Sunday, December 14, 2014

Facing Entropy

Sometimes Hippie Law requires that when faced with horrible circumstances one must delve deeply into one's own soul and psyche in order to get high as illustrated in a scene from J. P. Dooley's not-yet-published tales of Vietnam, Sergeant on the Wall:


"Dust from our approach was settling on his eyes and flies crawled over his lips and into his wounds.  The wrack of his legs was particularly unsettling.  "I'm glad it's you and not me, bro…" I said softly.
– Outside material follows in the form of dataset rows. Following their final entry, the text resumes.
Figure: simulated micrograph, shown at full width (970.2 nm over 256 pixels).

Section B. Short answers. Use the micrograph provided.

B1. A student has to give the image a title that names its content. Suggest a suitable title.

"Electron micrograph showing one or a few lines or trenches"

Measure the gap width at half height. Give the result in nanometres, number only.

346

I was stuck there for a long time; Markus decided to change tactics and bring the tracks around before going on.  It had been a hot night, and Mr. Charles had been dead for almost eight hours.  As the heat of the day really came on,he began to change and melt, right before my eyes.  His stomach began to swell and the rest of him to leak and further deflate, breaking down into essential fluids with their separate recognizable smells:  blood, bile, piss, shit, mucous, saliva, lymph, fats, waxes and oils.


I found myself staring at him fixedly, at first with growing horror and distaste, my head spinning; my body saw its fate and cringed.  But then I began to feel something else:  a liberation from the flesh, a clear space, a deep peace.  Then I was barely breathing, looking at the whole scene at once, the light filtering through the trees, so beautiful, and the corpse melting into the sand."






The Psychedelic Rule

The analysis and incorporation of the cosmic truths of psychedelic experiences is de rigueur in Hippie Law. Adherents of Hippie Law accept this as a matter of course as illustrated in this excerpt from the soon-to-be-released novel, Two for the Road, by J. P. Dooley:

'DeSoto Jr., deeply into the cosmic oneness of things, a concept he had come on in a flash of insight when we took Morning Glory seeds in the fall of 1964, was doing research for his dissertation on the inter-relation of human thought and natural process.  “Everything defines, limits, causes and conforms to everything else!” he used to say, and it was still a liberation for him, a relieved collapse into the arms of the universe and wild nature.  Searching for a population to demonstrate what he had in mind, he had run into a fellow grad student doing a monograph on commercial fisherman, and muscled in on his data base by helping him conduct interviews.'




Friday, December 5, 2014

The Deeper Meaning of Getting High

In Two For the Road, by J P Dooley, Lee and Jaymo discuss the true, deeper meaning of what it means to get high:



"Many years down the road, Lee Callahan and I were staying with Franklin DeSoto Jr. and Marlise on the Santa Barbara Riviera, in the apartment downstairs.  The sun had just gone down, lights coming on in the town and around the harbor, but the sky was still bright enough for reading.
“Look at this,” Lee said, tossing me last week’s newspaper.
 
A bold headline:  FREAK TIDES EXPOSE OLD CANNON.  Apparently seen by many from the beach at the mouth of the Goleta Slough, then officially discovered and removed to the University where they were surmised to be from a wreck or perhaps jettisoned to get a ship over the bar and into the estuary behind it.
 
“I saw those cannons, Lee!” I said, and told her about it, the ship rounding the point, the cannons falling into the sea, and how I had found them.
 
“It must be something I remember, something that native man saw.  He must be real too.  And he made a song about it.”
 
She nodded, pausing to light the pipe.  “Who do you think he was?”
 
I had never considered it; he had always just seemed to be me.  “Someone who wandered around and looked at things,” I said, groping. Someone both young and old and always alone.
“Maybe he was a ghost.”
 
And a persistent memory, if not mine then a feature of the collective unconscious of humanity, where everything is also the seed of the next thing; stories repeat themselves, the past spontaneously recalled, re-created or merely re-lived without awareness. 
 
And I thought about the vision of the ship, how I had just imagined it, a kind of fantasy, psycho self-indulgence that conformed to something real, the accurate vision of an actual historical event.
 
And then, watching Lee blow smoke rings, I remember that this is how I have peered into the future as well, the same unreasonable imaginary place, and how I saw her, my beautiful unconventional companion, this citizen of the future—not just as some ideal image but sharp, true and complete down to the details of her lips and easy smile before I ever met her, as clearly as I saw the ship and the cannons."